Many horror fans know you as members of the filmmaking quartet Radio Silence. How did only the two of you become involved in Devil’s Due?

Tyler Gillett: Well, we murdered the other two! They are both here with us. We still did it team-wise. We came as a team to this whole thing. Justin is sitting about an inch from me. Chad is touching my leg right now.

Matt Bettinelli-Olpin: It’s totally a credit thing. We still operate the same.

Gillett: We just approached it like we approach everything. It’s this filmmaking collective that just shows up and does shit. We’re the Voltron. We’re the punk rock band of the genre world. And the studio, to their credit and really everyone, including cast and crew that we worked with on this, were incredibly generous with meeting us half way on how we do things and what is expected of the process when you are working on a studio film. It’s been such an incredible experience. People have been so down with the idea of collaborating with the four of us directly.

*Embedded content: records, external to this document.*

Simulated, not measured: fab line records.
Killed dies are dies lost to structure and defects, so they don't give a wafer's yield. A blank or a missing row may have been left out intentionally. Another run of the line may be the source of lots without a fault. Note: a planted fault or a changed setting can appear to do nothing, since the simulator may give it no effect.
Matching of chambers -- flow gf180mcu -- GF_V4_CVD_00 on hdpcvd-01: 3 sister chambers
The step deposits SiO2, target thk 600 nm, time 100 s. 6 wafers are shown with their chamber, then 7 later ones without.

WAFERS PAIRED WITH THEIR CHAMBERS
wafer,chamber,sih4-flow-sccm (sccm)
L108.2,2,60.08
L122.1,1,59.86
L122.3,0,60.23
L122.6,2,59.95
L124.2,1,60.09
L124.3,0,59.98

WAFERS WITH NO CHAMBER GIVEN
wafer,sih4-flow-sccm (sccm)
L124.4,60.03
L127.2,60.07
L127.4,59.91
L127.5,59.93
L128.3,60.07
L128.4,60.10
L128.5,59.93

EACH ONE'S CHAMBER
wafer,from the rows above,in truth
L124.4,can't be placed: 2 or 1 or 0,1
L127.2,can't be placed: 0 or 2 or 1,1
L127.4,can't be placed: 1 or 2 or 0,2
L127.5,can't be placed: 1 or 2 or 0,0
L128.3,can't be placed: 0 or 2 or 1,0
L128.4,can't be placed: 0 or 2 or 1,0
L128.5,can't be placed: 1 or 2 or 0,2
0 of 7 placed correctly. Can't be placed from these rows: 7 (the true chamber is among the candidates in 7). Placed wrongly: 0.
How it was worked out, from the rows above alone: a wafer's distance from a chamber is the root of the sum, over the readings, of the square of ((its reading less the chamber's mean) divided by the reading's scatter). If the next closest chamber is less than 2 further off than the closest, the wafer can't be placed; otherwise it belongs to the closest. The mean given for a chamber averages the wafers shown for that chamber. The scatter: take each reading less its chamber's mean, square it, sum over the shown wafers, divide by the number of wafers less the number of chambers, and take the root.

Bettinelli-Olpin: It’s been a lot more of, “Come let us help you do what you guys do in a bigger way, and we’re here to support that,” as opposed to, “Come do it our way.”

How did you break up the workload?

Gillett: The best way to describe it is there isn’t a day in our lives that we don’t have a conversation, the four of us together, for better and for worse. When we show up, we are on the same page because we’ve had every conversation. We’re prepared to make choices collectively because we’ve all worked together on developing the concept and casting the movie and choosing the crew and all those important positions that really set you off in a very specific direction. We’re all so involved in that collectively that when new problems come up and when things need to be solved, finding the answers is pretty easy.

What was your initial impression when you first read the Devil’s Due script?

Bettinelli-Olpin: When we first read the script, we were scared of the found footage thing. We wanted to get away from that because we did that a couple of times in our online stuff and then obviously with V/H/S. But there was a real core story in the script between the two leads and their life together. The whole story starts with the promise of the rest of their life and the hope that is filled with. That really attracted us to it. Fox and the writer, Lindsay Devlin, were very open to us reworking it to make the found footage something we were all happy with.

Gillett: And we don’t even like calling it found footage. We consider it more P.O.V. where we use any camera that exists in the world. We don’t pretend that the footage was found or it’s the document the cops have or whatever other people have already used. We didn’t want to do that. They let us work with the script, and work with Lindsay, to get it to a place where we were really comfortable with the found footage. That allowed us to make a movie out of the story. Certainly we played by the most important rules, like motivating the camera and making sure that it exists for a reason and the reality of that reason isn’t ever bent so far that it takes you out of the reality of the film. But it really allowed us to have fun with the scope of where things go. It allowed us to cast some known actors and it’s allowed us to do some incredible things with the sound. It’s been really fun to take what feels so specifically defined and redefine it a little bit. We’ve kind of taken the Chronicle approach. There’s obviously no superhero element in this story, but we’re really making a cool movie using point-of-view cameras within the world of the characters. It works to enhance the story and is not just a cheap way to tell it.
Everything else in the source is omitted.